HC Deb 31 July 1916 vol 84 cc2231-4

(1) For the purpose of local loans there may be issued by the National Debt Com missioners the following sums, namely:—

  1. (a) For the purpose of loans by the Public Works Loan Commissioners, any sum or sums not exceeding in the whole the sum of one million five hundred thousand pounds:
  2. (b) For the purposes of loans by the Commissioners of Public Works in Ireland, any sum or sums not exceeding in the whole the sum of two hundred thousand pounds.

(2) The sums so issued shall be issued during a period ending on the day on which a further Act granting money for the purposes of those loans comes into operation, and in accordance with the provisions of the National Debt and Local Loans Act, 1887.

Mr. WATT: I beg to move, in Sub-section (1), at the end of paragraph (a), to insert the words "of which the sum allotted to Scotland shall be three-fifteenths of the whole sum so issued."

The Committee will see that whereas a sum of £200,000 may be issued to Ireland, Scotland is lumped with England, and the sums for both countries are £1,500,000. The effect of my Amendment would be that a sum of £100,000 greater than that allotted to Ireland would be allotted to Scotland. This lumping together of England and Scotland in the past has led to Scotland getting much less than her proper share of these loans for public works. That has been the experience of many years, and the Amendment I have suggested would necessitate the Treasury lending to Scotland £300,000 of the sum given to England. Under Sub-section (2) these sums are to be administered in accordance with the provisions of the National Debt and Loans Act, 1887, one of the Clauses of which enacts that the money is to be issued by the Bank of England and Bank of Ireland. No notice is taken of any Bank of Scotland, so that for loans issued to Scotland a commission is paid to the Bank of England. This is a great grievance suffered by Scotland in connection with all loans issued by the Treasury.


I am surprised that the Secretary to the Treasury is not yet on the Treasury Bench to deal with this important matter, but I understand that he is coming, and I hope he will explain how it is that the interests of our country are so much overlooked in the drafting of these particular Bills. The very interesting speech just delivered by my hon. and learned Friend the Member for the College Division of Glasgow (Mr. Watt) is one which indicates the closeness with which he has always followed matters appertaining to his and our native country. He has before now complained very particularly and specifically of the injustice done to Scotland in confining so many issues of war loans to English banks, while not providing similar facilities in Scotland. That leads him to make this suggestion, as it also induces me to support him, in asking that it should be definitely stated in this Bill what Scotland will get, unless it is the intention of my right hon. Friend to give Scotland more than the proportion suggested by my hon. Friend. We have in Scotland lost so frequently by not having a specific reference to the amount to be set aside for Scottish needs that I am glad my hon. Friend has waited so long to make this point. I think the Secretary to the Treasury is ready to reply to a speech which he really ought to have heard, because, had he heard it, I am sure he would have had great difficulty in replying to its many points.

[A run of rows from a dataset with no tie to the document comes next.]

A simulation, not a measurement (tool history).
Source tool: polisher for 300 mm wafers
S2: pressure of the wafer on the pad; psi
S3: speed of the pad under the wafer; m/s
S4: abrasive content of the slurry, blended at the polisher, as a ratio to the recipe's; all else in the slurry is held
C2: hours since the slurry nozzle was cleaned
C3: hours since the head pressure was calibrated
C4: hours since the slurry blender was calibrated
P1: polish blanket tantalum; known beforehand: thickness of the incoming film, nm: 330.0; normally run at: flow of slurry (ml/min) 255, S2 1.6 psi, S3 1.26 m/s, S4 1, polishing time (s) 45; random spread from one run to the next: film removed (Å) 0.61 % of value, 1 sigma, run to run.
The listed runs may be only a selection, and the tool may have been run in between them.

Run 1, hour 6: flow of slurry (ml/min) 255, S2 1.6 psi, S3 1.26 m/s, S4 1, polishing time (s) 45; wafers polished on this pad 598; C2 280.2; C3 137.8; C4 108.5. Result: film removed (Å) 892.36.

I can quite understand that my hon. and learned Friend (Mr. Watt) would be so ingenious that he would be difficult to reply to. I apologise for being late, but the lack of supply of petrol has diminished the supply of taxicabs, and I have been delayed through a cause over which I had no control. I was engaged in a duty for which I am sure my hon. Friends would excuse me, namely, helping to entertain on the part of the Government the overseas delegates. With regard to this Amendment I do not think it is desirable that we should deal with these matters by any arithmetical proportion or by giving a fraction. In time of war the real criterion is necessity, and I do not think it is desirable that we should divide the money up in proportion to the population of the different parts of the Kingdom. We are all most anxious not to spend money which is unnecessary, and I am sure in that ambition my hon. Friends will quite agree with me. I hope they will not feel it necessary to press this Amendment. The case of Ireland is altogether different, and our position in Scotland is not one which will compare with the conditions in Ireland. The effect is that necessary public works have had to be suspended to a very large extent during the War. We are all trying to see how much we can save at the present time, and I appeal to my hon. Friend to look at the matter from that point of view.

11.0 P.M.


The right hon. Gentleman was not aware of all the points put by me and by my hon. and learned Friend, and he has failed to take notice of the Sub-section about commissions paid to the Bank of England and the Bank of Ireland for the Loans issued. I want some arrangement made by which the Bank of Scotland can issue these public Loans, and something ought really to be done to give a Scot- tish bank the same status as the Bank of England and the Bank of Ireland have in this matter.

Question, "That those words be there inserted," put, and negatived.

Clause ordered to stand part of the Bill.